It was in the year 322 A. C. that actual war broke out between the Nephites and Lamanites for the first time since the Redeemer's appearing. A number of battles were fought, in which the armies of the former were victorious. Four years later the savage contest was renewed. In the interim, iniquity had greatly increased. As foretold by the prophets, men's property became slippery, things movable were subject to unaccountable disappearances, and dread and distrust filled the hearts of the disobedient. When the war recommenced, the youthful Mormon, then fifteen years old, was chosen to lead the armies of his nation.

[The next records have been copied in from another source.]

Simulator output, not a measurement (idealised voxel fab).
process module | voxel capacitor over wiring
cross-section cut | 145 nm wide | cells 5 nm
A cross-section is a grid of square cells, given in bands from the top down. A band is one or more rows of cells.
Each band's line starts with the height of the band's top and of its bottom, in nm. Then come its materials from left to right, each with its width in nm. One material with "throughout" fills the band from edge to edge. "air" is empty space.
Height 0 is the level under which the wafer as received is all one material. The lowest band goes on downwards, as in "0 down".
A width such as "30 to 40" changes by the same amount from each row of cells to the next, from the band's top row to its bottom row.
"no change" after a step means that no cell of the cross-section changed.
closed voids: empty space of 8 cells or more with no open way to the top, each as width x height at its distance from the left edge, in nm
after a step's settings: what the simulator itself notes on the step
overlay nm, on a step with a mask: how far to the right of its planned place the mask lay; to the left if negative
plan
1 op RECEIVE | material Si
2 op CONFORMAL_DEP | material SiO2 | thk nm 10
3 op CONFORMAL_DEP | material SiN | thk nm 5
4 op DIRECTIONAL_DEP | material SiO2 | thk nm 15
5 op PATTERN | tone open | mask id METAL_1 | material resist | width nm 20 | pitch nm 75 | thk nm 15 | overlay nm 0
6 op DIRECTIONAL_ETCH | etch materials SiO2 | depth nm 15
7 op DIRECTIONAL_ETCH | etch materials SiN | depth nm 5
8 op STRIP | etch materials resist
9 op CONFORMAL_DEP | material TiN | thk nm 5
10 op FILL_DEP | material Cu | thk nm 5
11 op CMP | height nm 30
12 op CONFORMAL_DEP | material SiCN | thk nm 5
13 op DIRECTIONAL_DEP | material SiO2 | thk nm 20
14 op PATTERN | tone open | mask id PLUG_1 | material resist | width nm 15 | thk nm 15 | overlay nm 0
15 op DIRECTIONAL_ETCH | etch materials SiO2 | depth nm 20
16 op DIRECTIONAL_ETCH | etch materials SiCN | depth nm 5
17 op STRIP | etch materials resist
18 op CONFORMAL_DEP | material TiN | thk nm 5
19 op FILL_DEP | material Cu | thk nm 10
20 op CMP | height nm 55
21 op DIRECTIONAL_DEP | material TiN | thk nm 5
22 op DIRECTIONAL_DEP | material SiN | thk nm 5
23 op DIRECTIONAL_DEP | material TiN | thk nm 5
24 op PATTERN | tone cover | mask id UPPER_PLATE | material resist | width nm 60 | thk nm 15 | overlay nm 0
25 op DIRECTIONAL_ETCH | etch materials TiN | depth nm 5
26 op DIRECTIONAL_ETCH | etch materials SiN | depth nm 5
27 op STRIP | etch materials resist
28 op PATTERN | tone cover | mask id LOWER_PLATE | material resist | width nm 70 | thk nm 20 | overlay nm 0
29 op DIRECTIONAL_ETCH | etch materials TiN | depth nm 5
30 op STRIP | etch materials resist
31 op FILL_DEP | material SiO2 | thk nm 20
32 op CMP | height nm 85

The next year saw disaster follow the Nephite cause. That people retreated before the Lamanites to the north countries. The year following they met with still further reverses, and by A. C. 329, rapine, revolution and carnage prevailed throughout all the land.

In A. C. 330, the Lamanite king, Aaron, with an army of forty-four thousand men, was defeated by Mormon, who had forty-two thousand warriors under his command.

Five years later the Lamanites drove the degenerate Nephites to the land of Jashon,and thence yet farther northward to the land of Shem. But in the year following the tide of victory changed, and Mormon, with thirty thousand troops, defeated fifty thousand of the enemy in the land of Shem; this he followed up with such energetic measures that by the year A. C. 349 the Nephites had again taken possession of the lands of their inheritance.

These successes resulted in a treaty between the Nephites as one party, and the Lamanites and Gadianton robbers as the other. By its provisions the Nephites possessed the country north of the Isthmus, while the Lamanites held the regions south. A peace of ten years followed this treaty.

In the year A. C. 360, the king of the Lamanites again declared war. To repel the expected invasion, the people of Nephi gathered at the land of Desolation. There the Lamanites attacked them, were defeated, and returned home. Not content with this repulse, the succeeding year they made another inroad into the northern country, and were again repulsed. The Nephites then took the initiative and invaded the southern continent, but being unsuccessful, were driven back to their frontier at Desolation (A. C. 363). The same season, the city of Desolation was captured by the Lamanitish warriors, but was wrested from them the year following.

This state of things continued another twenty years; war, contention, rapine, pillage, and all the horrors incident to the letting loose of men's most depraved and brutal passions, filled the land. Sometimes one army conquered, sometimes the other. Now it was the Nephites who were pouring their forces into the south; then the Lamanites who were overflowing the north. Whichever side triumphed, that triumph was of short duration, but to all it meant sacrifice, cruelty, bloodshed and woe. At last, when every nerve had been strained for conquest, every man enlisted who could be found, the two vast hosts, with unquenchable hatred and unrelenting obstinacy, met at the hill Cumorah to decide the destiny of half the world. It was the final struggle, which was to end in the extermination of one or both of the races that had conjointly inhabited America for nearly a thousand years (A. C. 385). When the days of that last fearful struggle were ended, all but twenty-four of the Nephite race had been, by the hand of violence, swept into untimely graves, save a few, a very few, who had fled into the south country. Two of that twenty-four were Mormon and his son Moroni, but the latter tells us (A. C. 400) that his father had been killed by the Lamanites, who hunted and slew every solitary fugitive of the house of Nephi that they could find. The horrors of this war are graphically told by Mormon in his second epistle to his son Moroni. Mormon was as great a religious teacher as he was a soldier. His annotations throughout his compilation of the sacred records show this, as do also his instructions and epistles to his son. Shortly before the great final struggle near Cumorah, Mormon hid all the records entrusted to his care in that hill, save the abridged records which he gave to his son Moroni.